ALBANY — Albany Technical College students who do not score well on entrance exams for the college can get educational help thanks to a $2 million federal grant the college received recently.

The grant, which school officials were told late last week they had received, will provide ATC with $400,000 a year for the next five years for its Developing Reading, English and Math Skills (or DREAMS) program.

ATC spokeswoman Kathryn McPhail said the college had been planning to ramp up its learning support program before the grant’s approval because school officials had found that only about 20 percent of students enrolled in learning support programs graduated.

As part of its quality enhancement plan, the college had planned to hire part-time professors, but the grant’s approval “will allow us to do it on a bigger scale,” McPhail said.

“Over the next five years, we’re hoping to see the number of students progressing to graduation skyrocket,” she said. “That’s our ultimate goal.”

Much of the funding will go toward hiring three full-time professors to work with students who do not meet certain entrance exam levels in one-on-one settings and help pay for the construction and operation of a learning lab, McPhail said.

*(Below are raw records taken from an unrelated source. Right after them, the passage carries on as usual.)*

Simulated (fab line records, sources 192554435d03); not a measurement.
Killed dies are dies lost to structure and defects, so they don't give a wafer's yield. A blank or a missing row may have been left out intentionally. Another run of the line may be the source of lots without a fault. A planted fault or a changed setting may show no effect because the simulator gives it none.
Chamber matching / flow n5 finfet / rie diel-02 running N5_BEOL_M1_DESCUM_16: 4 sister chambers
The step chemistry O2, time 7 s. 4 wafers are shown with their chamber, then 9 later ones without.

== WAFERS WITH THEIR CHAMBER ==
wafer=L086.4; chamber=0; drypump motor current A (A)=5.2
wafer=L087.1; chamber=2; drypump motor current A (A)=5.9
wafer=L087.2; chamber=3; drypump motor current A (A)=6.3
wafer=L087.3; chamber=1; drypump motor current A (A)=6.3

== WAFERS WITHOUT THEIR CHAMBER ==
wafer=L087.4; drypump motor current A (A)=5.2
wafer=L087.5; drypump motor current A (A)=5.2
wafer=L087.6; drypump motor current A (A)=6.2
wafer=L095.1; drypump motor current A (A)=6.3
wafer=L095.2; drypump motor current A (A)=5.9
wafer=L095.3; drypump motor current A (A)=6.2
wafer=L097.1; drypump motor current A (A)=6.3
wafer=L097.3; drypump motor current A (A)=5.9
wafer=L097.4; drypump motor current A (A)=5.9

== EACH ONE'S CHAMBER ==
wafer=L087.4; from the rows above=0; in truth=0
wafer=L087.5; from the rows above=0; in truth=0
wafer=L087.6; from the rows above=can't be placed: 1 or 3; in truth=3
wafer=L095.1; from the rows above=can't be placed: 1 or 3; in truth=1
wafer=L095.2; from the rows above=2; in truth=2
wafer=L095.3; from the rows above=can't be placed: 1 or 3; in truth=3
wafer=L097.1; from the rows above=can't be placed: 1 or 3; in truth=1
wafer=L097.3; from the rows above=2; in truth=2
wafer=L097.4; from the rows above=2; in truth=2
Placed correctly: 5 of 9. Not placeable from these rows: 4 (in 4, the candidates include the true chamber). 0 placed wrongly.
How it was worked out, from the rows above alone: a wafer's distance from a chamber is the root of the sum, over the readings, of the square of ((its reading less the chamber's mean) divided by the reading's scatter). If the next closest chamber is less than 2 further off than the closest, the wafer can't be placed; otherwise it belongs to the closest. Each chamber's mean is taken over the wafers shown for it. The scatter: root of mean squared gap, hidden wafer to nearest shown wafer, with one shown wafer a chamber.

The learning support classes will be scheduled like regular classes, and students who do not meet the entrance exam levels will have to take those classes before moving on to regular coursework, she said.

“We just want to help them get past these areas and not (for them) to be sticking points,” she said.

ATC President Anthony Parker could not be reached Tuesday for comment but said in a news release he was pleased the college received the grant.

“We are so thankful for this grant and the opportunity it presents for our faculty, staff, students and community,” he said in the release.

The school applied for the grant earlier this year and was notified late last week it had been approved. Students will take the courses as part of their regular graduation requirements, McPhail said.